I have a matter where testatrix died with a FLIT in her Will. The life tenant (LT) has borderline capacity and is physically very unwell.
If we have to apply to the court of protection to remove LT as a trustee, he is unlikely to survive long enough for an order to be made.
It’s a Kessler template with a clause that allows for an appointment to create any dispositive or administrative provisions exercisable by any person.
If the LT possesses mental capacity the consensus is for him to retire as trustee, but if he has lost capacity can a deed of retirement and appointment include a dispositive/administrative provision stating that an incapable trustee is treated as having died and not require COP application?
If the life tenant were to retire as trustee, would there be 2 trustees, or a trust corporation, remaining as trustee?
If so, does the life tenant have sufficient capacity to retire (which requires a significantly lower level than if they were to be party to the appointment of a replacement trustee)?

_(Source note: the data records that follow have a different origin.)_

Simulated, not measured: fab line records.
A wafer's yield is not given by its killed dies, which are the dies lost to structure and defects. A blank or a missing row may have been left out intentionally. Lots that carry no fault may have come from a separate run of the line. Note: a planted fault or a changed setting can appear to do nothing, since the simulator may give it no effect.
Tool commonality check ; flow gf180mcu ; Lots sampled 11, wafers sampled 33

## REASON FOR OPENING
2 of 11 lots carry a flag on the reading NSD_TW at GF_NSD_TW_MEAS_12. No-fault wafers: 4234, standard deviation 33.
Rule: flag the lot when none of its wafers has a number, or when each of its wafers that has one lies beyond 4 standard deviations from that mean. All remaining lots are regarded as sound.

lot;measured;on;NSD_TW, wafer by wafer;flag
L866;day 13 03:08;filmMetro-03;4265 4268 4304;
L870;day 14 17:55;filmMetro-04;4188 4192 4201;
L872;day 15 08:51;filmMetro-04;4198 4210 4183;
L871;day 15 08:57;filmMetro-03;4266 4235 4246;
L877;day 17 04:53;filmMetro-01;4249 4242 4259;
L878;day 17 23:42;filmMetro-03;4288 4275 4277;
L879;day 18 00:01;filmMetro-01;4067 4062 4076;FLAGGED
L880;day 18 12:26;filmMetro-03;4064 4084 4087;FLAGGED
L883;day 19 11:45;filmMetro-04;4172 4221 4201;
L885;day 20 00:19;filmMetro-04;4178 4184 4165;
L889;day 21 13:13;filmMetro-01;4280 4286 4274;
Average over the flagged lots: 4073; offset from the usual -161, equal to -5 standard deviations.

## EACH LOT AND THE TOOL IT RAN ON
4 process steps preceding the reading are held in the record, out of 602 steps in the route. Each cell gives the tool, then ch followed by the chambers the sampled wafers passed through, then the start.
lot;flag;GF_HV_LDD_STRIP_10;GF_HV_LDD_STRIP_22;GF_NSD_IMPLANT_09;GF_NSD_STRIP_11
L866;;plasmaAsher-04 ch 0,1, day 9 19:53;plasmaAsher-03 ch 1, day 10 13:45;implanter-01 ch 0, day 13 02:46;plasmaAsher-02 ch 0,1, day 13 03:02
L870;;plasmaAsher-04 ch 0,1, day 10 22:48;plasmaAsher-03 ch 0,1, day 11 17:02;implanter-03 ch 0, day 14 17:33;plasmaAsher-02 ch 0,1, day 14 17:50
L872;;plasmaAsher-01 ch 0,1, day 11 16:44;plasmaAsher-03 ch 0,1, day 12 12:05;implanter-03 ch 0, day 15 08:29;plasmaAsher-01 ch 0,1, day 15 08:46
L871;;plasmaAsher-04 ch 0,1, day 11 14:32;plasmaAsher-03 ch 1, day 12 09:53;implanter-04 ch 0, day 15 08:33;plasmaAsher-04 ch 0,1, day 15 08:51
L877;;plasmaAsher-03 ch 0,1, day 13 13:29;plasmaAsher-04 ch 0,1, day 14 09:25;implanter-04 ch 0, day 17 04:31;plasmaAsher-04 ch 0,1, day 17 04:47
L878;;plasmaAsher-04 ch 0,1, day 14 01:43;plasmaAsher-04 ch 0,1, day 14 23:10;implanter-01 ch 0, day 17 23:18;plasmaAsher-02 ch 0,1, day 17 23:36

I suggest the power referred to is not intended to exclude the jurisdiction of the courts and, if the life tenant is without capacity, I don’t believe will avoid an application to the Court of Protection.
Paul Saunders FCIB TEP
Independent Trust Consultant
Providing support and advice to fellow professionals
Subject to the terms of the trust, the other trustees could simply remove the incapacitated trustee under s.36(1) of the Trustee Act 1925. No need for the COP! See Underhill & Hayton at para.74.28.
Alexander Learmonth KC
It is not clear from the original question whether or not the life tenant has yet accepted the appointment of trustee. For example, if the life tenant lacked capacity at the outset, and the trust has not yet been set up, could one argue that they have not accepted the appointment and therefore do not need to be removed?